Untitled Vent Post
Usually for my posts I plan out what I want to write about and how I’m going to write it - but lately I’ve been anhedonic about a lot of my hobbies. Consider this post a sort of “ramble” or “stream of consciousness” where I spill out whatever comes from my mind. If that’s not your thing then my next post should be more structured, meaningful, and thoughtful (hopefully).
I’ve been thinking a lot about finding meaning in a world that is scarce in meaning, that is, I’m constantly asking myself why it is I do what I do and what motivates me. I have a lot of interests besides what I write about here. Anthropology, theology, humanities, philosophy, are all subjects that interest me. Ultimately I want to help people, I want to keep learning, and I want to have enough leisure time to enjoy other activities such as painting or writing. In a sense, I know what I want to do but I’m losing my drive and passion.

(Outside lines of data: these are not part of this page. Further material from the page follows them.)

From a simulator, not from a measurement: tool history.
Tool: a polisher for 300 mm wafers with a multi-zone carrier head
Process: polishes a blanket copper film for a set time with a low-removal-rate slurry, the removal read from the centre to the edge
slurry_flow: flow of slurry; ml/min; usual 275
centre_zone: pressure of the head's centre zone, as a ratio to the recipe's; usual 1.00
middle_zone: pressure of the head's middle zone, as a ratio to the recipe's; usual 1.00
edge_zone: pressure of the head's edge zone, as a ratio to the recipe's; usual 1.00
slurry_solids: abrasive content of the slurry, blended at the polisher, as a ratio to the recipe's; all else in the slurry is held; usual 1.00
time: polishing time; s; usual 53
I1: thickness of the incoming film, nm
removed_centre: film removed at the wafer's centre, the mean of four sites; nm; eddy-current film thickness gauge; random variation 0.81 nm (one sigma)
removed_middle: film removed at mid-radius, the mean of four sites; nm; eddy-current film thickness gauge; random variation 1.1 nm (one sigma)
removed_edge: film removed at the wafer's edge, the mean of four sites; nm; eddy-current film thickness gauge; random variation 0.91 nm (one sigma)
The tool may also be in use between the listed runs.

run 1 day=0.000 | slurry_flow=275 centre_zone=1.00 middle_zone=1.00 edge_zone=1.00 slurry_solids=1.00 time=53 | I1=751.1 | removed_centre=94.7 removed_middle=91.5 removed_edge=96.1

I think this ultimately goes back to validation. Think about it like this - if you were to write a lengthy, beautiful-written, profound novel that took years to finish on par with The Brothers Karmazov. How are you supposed to get your magnum opus noticed if you don’t have any meaningful connections to a publishing industry? How will you know anyone has read your work without telling you they have? How will you know whether the book was ever even noteworthy if there is no one to praise or criticize it? Put another way, if you as an individual don’t have someone else to acknowledge you as a person, what you do, your thoughts or your feelings - is it fair to say that you even exist?
This is something I’ve been struggling with a lot lately. Why put in the effort in writing or other hobbies if it won’t benefit me materially, socially, mentally or physically? If these interests have no benefit on my “status” (i.e. my income, my standard of living, my appearance, etc) then I ultimately come away with these two thoughts:
- My interests are a waste of time, thus
- I should only be focusing on things that could benefit me materially, socially, psychologically, etc.
We do what we do because we want others to validate our work and our experiences. A professional chef wouldn’t be a chef if he had no one to cook for, no one to give him compliments, no one to pay him what he is owed for his talents. A person who cooks for their own self is just feeding themself. Likewise, the artist, the writer, and the musician need an audience. The average person needs that other special person in their life (be it a real friend or a significant other) to let them know how much they mean to them - and how different their life would be without them.
This is something that has been absent from my life for a long time. Anti-depressants such as Sertaline or Citalopram won’t wake me up in the morning with a warm embrace that my body desires or a warm smile that I’ve long been deprived of. For too long I’ve been told to “get over” these feelings and that I just need to ignore these thoughts. I tried to cope with my lack of friends and meaningful relationships with “hobbies” that meant something to me, but gradually the food lost its flavor and is now beginning to taste bitter. If you’re wondering why I go months at a time without contributing to this website, why I leave forums and stop posting, or why I don’t even bother to pick up a pencil - this is why.
I’m trying new things, however. I’m trying to make the most out of life with what little I have going for me. The start of the Missing Touch YouTube channel is brand new for me and will hopefully kick things into gear… but I can’t say for certain. All I can do now is hope for some sort of change in my life that’ll soothe the ache in my spirit.